In a very interesting new initiative, Nextcloud, the company behind a free and open-source software suite that lets you set up your own private cloud storage and collaboration platform, just dropped its first-ever Digital Sovereignty Index.
If you’re new to the topic, “digital sovereignty” means the right and the ability for a country, organization, or even an individual to run critical digital services (independently of Big Tech) on infrastructure they control, under rules they set, so they stay in charge of their own digital presence. Or, to put it even more simply, think self-hosting.
This new Nextcloud initiative ranks nearly 50 countries based on actual usage of self-hosted collaboration tools like file sharing, video conferencing, and project management platforms across roughly 7.2 million servers worldwide. The results are more than interesting.
Finland (the homeland of Linux creator Linus Torvalds) is the undisputed leader in digital sovereignty, scoring 64.5 on the DSI. Germany (53.85) and the Netherlands (36.32) rounded out the top three, showing strong adoption among individuals and small businesses.

The EU average lands at a modest 16.31 points. France (25.1), Austria (20.23), and Switzerland (23.32) hover in the middle of the pack, but the UK (9.21), Spain (7.01), Italy (6.49), and Belgium (7.15) all trail badly.
But even though Finland sits comfortably at the top of the Digital Sovereignty Index, its Nordic neighbors aren’t keeping pace. Sweden is all the way down in 15th place with 14.27—just a hair below the EU average—while Denmark (6.50) and Norway (6.35) find themselves near the bottom of the rankings.
According to the data, Canada posts a score of 14.94 while the United States lands just a whisker lower at 14.88. Those figures slot the two neighbors into 13th and 14th place out of 50-plus countries—above the UK and most of southern Europe, yet well behind the EU mean of 16.31.
The reason? The US and Canada still lean heavily on hyperscale cloud providers headquartered in North America. That comfort level translates into fewer visible self-hosted collaboration servers—precisely the metric that the DSI counts. In other words, Amazon and Microsoft are so entrenched at home that even the do-it-yourself crowd finds it hard to register big on the index.
Finally, how was this information collected? The Digital Sovereignty Index hands every country a number from 0 to 100 that shows how many publicly visible self-hosted collaboration servers sit behind each 100 K residents. Researchers scraped Shodan.io for server fingerprints on July 28, 2025, and normalized counts by population.

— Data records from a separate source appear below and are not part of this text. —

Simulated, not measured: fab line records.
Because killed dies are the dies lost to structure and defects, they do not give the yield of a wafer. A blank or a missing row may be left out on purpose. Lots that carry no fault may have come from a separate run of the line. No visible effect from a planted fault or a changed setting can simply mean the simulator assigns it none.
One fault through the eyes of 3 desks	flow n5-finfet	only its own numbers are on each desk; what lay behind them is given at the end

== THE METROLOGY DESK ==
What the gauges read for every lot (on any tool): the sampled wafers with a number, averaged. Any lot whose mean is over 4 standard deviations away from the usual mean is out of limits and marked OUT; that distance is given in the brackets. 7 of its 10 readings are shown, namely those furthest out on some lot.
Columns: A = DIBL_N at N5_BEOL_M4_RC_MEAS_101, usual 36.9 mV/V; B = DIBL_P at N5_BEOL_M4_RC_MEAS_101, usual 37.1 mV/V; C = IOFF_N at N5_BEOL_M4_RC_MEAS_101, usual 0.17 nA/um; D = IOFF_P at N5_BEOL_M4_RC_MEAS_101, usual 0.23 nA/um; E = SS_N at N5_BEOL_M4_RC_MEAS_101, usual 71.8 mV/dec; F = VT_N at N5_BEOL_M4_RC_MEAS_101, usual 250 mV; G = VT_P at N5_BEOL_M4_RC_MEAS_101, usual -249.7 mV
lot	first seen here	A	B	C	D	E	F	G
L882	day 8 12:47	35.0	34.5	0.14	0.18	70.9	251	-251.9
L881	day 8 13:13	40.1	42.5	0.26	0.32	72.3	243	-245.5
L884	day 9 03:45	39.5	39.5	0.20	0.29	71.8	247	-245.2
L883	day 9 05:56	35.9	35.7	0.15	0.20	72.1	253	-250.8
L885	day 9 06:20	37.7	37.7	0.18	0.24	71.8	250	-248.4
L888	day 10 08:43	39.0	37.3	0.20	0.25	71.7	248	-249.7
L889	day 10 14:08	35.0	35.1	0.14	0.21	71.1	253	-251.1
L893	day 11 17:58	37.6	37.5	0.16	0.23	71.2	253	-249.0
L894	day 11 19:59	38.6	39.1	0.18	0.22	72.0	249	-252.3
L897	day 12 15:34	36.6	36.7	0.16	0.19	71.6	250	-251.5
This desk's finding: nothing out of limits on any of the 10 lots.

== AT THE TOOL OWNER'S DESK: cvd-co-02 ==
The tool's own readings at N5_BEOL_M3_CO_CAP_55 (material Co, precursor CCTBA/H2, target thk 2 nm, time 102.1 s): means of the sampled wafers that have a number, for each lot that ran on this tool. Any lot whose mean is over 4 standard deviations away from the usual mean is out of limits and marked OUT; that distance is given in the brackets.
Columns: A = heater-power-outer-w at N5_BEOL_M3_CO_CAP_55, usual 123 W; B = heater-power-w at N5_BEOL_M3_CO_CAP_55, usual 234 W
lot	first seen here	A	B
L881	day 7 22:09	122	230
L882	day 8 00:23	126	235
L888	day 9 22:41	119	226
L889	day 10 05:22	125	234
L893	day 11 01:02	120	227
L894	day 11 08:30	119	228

Nextcloud checks about 50 open-source apps—file storage, groupware, chat/video, notes, project management, and so on. Each tool is weighted the same, and then the category scores are averaged into a single national figure. That design favors a balanced ecosystem over dominance in just one niche.
However, according to Nextcloud, the method favors SMEs and hobbyists—servers hidden behind firewalls, VPNs, or hosted by large enterprises don’t always show up—yet the index still offers a “pretty loud signal” about grassroots tech choices.